As one may readily imagine, all kinds of responses – emotional, physical, and cognitive – are the impetus behind taking action. As Bitner (1992) puts it, there are two opposite courses of action – approaching and avoidance. Both customers and employees may feel attraction toward an environment. At the same time, by entering it, they are trying to carry out a plan – if for an employee, it is stable employment with all the benefits, then for a customer, it is purchasing a product or a service. In respect to these plans, there are two kinds of respective intentions – stay longer and spend more money. However, there are also certain differences in terms of how customers and employees respond to an attractive environment – the former want entertainment while the latter desire commitment and affiliation.

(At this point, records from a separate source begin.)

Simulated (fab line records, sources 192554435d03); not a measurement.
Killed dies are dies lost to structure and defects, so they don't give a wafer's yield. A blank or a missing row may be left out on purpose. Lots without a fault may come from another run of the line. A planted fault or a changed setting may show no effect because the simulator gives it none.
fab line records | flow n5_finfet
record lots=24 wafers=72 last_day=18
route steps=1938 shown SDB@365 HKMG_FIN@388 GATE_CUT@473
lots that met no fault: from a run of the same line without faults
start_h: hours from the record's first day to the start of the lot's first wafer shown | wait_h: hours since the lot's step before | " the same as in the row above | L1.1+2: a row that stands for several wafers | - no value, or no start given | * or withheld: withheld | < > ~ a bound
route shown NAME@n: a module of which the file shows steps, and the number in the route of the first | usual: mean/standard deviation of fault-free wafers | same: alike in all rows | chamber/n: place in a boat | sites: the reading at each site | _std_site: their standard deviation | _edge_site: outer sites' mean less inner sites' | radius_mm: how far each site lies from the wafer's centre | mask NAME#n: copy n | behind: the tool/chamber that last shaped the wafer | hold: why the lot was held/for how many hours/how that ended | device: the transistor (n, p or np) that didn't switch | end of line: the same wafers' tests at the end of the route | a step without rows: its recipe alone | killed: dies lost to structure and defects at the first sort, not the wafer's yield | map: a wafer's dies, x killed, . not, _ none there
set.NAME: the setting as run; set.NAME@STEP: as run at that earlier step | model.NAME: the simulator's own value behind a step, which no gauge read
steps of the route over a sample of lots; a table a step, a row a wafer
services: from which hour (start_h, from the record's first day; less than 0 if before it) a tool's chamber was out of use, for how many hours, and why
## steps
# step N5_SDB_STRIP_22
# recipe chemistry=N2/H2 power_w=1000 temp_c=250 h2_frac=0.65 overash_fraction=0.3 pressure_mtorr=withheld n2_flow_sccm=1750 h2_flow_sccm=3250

The two groups of people end up interacting with each other within the environment of their choice. Interaction is a crucial element of the business process because the employee serves as a mediator between the producer and the client (Nguyen, 2006). The employee presents a product or a service in a way that would compel the client to make a purchase – ideally. Surely, the perfect situation would be if they both demonstrated positive responses to the servicescape, namely, ambient conditions, space functions, and artifacts (Delcourt, Gremler, van Riel, & van Birgelen, 2016). This would allow for a good interaction resulting in an action favorable for the business.
Ambient conditions are physical surroundings of a space, which includes but is not limited to elements such as sound (music), smell, color, air quality, temperature, and others. According to Bitner (1992), in marketing, the ambiance has not always been recognised as a tangible organisational resource. Ambient conditions had been long dismissed in favor of other factors seen as influential for retaining employees and customers.
In particular, the physical setting was seen as negligible compared to such methods of engaging employees as scales, promotions, benefits, and good corporate relationships. On the consumer side, marketologists presumed that the other party in the equation would be more interested in prices, advertisements, promotions, and other additional benefits (Berry, Davis, & Wilmet, 2015). The general premise was that as long as the customer is attracted to a company’s services, they will remain loyal; the same went for employees. Now that there is an ample body of evidence on the impact of physical surroundings, it has become clear that they cannot and should not be dismissed.
Perhaps, the most extensive body of research is found on the effects of music in marketing, and namely, in stores. As Andersson, Kristensson, Wastlund, and Gustafsson (2012) argue, the infamous “elevator” music is there for a reason. Even though it would sound out of place or even annoying at any other locations, at stores such as Target, it seems to be effective in stimulating the desired behaviour in customers. Payne, Korczynski, and Cluley (2017) ponder the role that music plays in service environments.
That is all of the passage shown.